We get stuck spending most of the new film’s running time watching Vin Diesel and Paul Walker squint and say words in a weak approximation of acting.

The four original stars of “The Fast & The Furious” are back for the streamlined-title sequel “Fast & Furious,” but the producers’ effort to assemble them anew assumes that audiences are coming to these movies for the characters and not for the car stunts.

Subsequently, we get stuck spending most of the new film’s running time watching Vin Diesel and Paul Walker squint and say words in a weak approximation of acting, wasting precious time that could be spent enjoying street racers zipping through crowded thoroughfares and jumping over obstacles.

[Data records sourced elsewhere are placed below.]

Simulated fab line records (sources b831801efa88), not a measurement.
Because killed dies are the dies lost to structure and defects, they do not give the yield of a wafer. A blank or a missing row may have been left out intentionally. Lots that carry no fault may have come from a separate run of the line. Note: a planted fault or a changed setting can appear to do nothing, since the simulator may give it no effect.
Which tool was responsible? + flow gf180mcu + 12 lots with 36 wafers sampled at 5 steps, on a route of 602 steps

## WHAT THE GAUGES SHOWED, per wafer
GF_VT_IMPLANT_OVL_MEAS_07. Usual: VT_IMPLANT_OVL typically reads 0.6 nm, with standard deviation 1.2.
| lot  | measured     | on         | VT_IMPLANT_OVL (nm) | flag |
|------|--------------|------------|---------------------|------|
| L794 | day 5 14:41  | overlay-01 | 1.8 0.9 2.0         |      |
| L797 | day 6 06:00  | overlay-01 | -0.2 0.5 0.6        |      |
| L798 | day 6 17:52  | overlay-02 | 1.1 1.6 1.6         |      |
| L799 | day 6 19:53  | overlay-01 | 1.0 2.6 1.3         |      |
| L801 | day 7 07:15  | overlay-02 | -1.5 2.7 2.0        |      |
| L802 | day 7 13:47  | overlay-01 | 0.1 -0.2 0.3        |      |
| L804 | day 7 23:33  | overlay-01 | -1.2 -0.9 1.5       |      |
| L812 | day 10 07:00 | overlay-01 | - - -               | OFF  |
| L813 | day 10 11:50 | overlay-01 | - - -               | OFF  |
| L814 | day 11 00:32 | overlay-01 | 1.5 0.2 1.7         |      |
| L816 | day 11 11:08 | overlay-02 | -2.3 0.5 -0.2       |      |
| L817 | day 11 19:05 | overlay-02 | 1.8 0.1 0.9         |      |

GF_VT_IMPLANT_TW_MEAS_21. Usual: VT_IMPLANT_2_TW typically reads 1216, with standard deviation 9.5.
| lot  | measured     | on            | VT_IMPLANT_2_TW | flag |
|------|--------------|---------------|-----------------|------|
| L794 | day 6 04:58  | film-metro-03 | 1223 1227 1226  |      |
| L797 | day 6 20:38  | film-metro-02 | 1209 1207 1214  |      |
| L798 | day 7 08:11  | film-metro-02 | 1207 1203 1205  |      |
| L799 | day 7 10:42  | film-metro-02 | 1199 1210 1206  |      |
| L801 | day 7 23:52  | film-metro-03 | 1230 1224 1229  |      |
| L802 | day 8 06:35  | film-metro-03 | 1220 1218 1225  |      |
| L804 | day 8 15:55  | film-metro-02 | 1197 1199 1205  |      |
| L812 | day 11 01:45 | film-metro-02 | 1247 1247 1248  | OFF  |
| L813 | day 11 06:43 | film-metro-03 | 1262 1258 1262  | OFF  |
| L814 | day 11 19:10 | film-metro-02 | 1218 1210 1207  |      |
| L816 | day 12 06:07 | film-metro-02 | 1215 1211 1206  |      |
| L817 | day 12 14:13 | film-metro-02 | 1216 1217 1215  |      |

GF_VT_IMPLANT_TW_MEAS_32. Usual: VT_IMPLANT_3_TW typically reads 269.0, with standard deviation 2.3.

The whole cast reunion is something of a bait-and-switch anyway, since Michelle Rodriguez disappears from the proceedings early on. She does at least get to participate in the movie’s highlight, a “Wages of Fear”–inspired opening sequence where Dominic (Diesel) and his lover Letty (Rodriguez) hijack an oil truck on a narrow highway winding through a South American mountain range.

Letty wants Dominic to return to the States with her, but he heads off on his own, knowing that he’s a wanted man back home. Shortly thereafter, he gets a call from his sister Mia (Jordana Brewster), letting him know that Letty has been murdered, which prompts Dominic’s arrival in Los Angeles, seeking her killer.

Also on the trail of the drug kingpin responsible for Letty’s death is FBI agent Brian O’Conner (Walker) who, back in the first movie, befriended Dominic and seduced Mia while going undercover in the street-racing world. Brian tries to get Dominic to work alongside him in exchange for clemency, but Dominic doesn’t trust the Feds and strikes out on his own, leading to both Brian and Dominic getting work as drivers for the bad guys.

“Fast & Furious” often plays like a graduate thesis on the use of the automobile as a penis substitute in film; we’re thrown into a world where it’s all about cars and driving all the time, where trashy girls make out with each other in a desperate attempt to get their men to look up from their engines and pay attention to them. With so much empty macho glowering going on — particularly with Diesel and Walker both giving singularly vapid performances — it’s not surprising that Brewster comes off as Dame Judi Dench by comparison.

With Diesel getting a producer credit, it’s obvious that director Justin Lin didn’t have the last word when it came to deciding whether to give more time to the effective and thrilling racing scenes or to another of one Dominic’s tortured monologues. It’s a pity, since Lin (“Better Luck Tomorrow,” “Shopping for Fangs”) gave “The Fast & The Furious: Tokyo Drift” the adrenaline and no-rules euphoria that’s sorely missing from the franchise’s latest installment. One can only imagine how “Fast & Furious” would have turned out if its faulty male leads got the factory recall they so richly deserve.